The times of manual labour are changing as automation grows larger and larger by the day. Self-driving vehicles being one of the more well known examples of automation (the vehicles in this thesis being those found in the construction industry), relies on a machine learning network to recognize its surroundings. To achieve this, the network needs a dataset. A dataset consists of two things, data, which usually come in the form of images, and annotated labels in order for it to learn what it sees. The labels is a descriptor that describes what objects exists in an image, and coordinates for where in the image these objects exists, and the area they occupy.
As data is collected, it needs to be manually annotated, which can take several months to finish. With this in mind, is it possible to set up some form of semi-automatic annotation step that does a majority of the work? If so, what techniques can be used to achieve this? How does it compare to a dataset which have been annotated by a human? and is it even worth implementing in the first place?
For this research, a dataset was collected where a remote controlled wheel loader approached a stationary dump truck, at various different angles, and during different conditions. Four videos were used in the trainingset, containing 679 images and their respective labels. Two other videos were used for the validationset, consisting of 120 images and their respective labels.
The chosen object detector was YOLOv3, which has a low inference time and high accuracy. This helped with gathering results at a faster rate than what would've been possible if an older version was chosen.
The method which was chosen for doing the automatic annotations was linear interpolation, which was implemented to work in conjunction with the labels of the trainingset to approximate the corresponding values.
The interpolation was done at different frame gaps, a gap of 10 frames, a gap of 20 frames, all the way up to a gap of 60 frames. This was done in order to help locate a sweet spot, where the model had similar performance compared to the manually annotated dataset.

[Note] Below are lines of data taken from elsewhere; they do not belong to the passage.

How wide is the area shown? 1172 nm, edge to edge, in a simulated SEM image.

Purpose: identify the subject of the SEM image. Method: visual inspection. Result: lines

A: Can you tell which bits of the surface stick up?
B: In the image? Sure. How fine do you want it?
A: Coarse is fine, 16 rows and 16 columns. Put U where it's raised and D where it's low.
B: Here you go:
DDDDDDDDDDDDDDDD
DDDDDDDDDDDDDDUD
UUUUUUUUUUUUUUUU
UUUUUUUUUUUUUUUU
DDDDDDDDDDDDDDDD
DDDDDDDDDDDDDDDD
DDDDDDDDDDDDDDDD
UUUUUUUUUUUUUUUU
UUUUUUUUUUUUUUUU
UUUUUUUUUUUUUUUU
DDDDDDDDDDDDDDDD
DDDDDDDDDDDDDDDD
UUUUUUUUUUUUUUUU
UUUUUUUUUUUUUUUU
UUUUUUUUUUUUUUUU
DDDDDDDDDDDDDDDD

The results showed that the fully manually annotated dataset approached a precision value of 0.8, a recall of 0.96, and a mean average precision (mAP) value of 0.95. Some of the models which had interpolated frames between a set gap, achieved similar results in the metrics, where interpolating between every 10th frame, every 20th frame, and every 30th frame, showed the most promise. They all approached precision values of around 0.8, a recall of around 0.94, and an mAP value of around 0.9.